The report reflects both the authors' efforts to be thorough and their reservations about the limitations of the study. Unfortunately, however, the validity of the report was doomed from the start -- they had no way to properly apply the scientific method, for they had no way of creating a valid control group. They eliminated the plus-tick requirement on about a third of the stocks in the Russell 3000, starting in May 2005, and compared the price action of those stocks with the price action of the rest of the stocks in the same index, which remained subject to the rule, as did all others that were not in the index. Within this context, the statisticians were of course careful in their selection and overall methodology, but remember the three people stuck on a desert island with a case of canned beans and no way open them? The economist says, "Assume we have a can opener..." There was simply no way to study the effects on those individual securities of a market in which all of the other securities traded were not themselves subject to the rule. In other words, the rule was designed to address negative emotional behavior, and emotional behavior might be reasonably considered to be affected by the price behavior of the majority of stocks in the market that were not included in the study, of course. For the study group to effectively test for the outcome they sought would be so cumbersome, if even possible, that they really had no choice but to assume it away. Their only other choice was not to do the study at all, and that may not have been their best option under the circumstances.
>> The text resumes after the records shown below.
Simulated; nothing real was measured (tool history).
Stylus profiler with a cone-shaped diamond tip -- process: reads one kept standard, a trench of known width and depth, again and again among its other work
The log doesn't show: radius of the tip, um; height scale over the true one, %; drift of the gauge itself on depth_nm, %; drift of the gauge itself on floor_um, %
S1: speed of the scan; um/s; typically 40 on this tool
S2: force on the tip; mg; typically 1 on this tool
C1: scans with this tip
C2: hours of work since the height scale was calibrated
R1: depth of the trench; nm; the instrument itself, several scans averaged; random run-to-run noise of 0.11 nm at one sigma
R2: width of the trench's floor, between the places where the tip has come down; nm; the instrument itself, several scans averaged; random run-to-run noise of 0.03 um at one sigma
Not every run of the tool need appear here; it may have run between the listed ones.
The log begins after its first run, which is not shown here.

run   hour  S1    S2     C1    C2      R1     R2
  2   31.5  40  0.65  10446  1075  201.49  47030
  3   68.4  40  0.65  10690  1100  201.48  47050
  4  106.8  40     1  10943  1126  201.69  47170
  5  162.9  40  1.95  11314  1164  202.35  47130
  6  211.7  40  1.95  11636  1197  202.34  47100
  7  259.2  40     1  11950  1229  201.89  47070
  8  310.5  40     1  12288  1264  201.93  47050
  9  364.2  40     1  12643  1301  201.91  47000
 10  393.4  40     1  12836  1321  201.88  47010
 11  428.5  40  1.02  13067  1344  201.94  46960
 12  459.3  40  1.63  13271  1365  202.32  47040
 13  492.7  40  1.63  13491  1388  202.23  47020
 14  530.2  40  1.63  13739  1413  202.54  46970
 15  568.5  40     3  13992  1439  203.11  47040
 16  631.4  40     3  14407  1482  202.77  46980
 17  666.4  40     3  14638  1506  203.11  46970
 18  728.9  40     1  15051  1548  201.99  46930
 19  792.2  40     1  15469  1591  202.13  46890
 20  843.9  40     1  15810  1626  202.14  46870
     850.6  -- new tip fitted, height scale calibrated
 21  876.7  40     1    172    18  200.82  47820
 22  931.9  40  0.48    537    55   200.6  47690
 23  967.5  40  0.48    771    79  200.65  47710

How the Change Went Through
It is not really fair to lay all of the blame at the door of those running the SEC, however. They did solicit opinions from all of us at the time. Although they might have stepped back and decided at any moment that the combination of faulty methodology and the possibility of bias in the motivations of those arguing the loudest for the rule's elimination made it a risk not worth taking, the blame also lies with traders, especially professionals. Many of us who did not comment might have thought how obtuse the whole notion was of doing away with the rule really, yet we did little to argue the point with the people who would ultimately make the decision. I know I did, and didn't.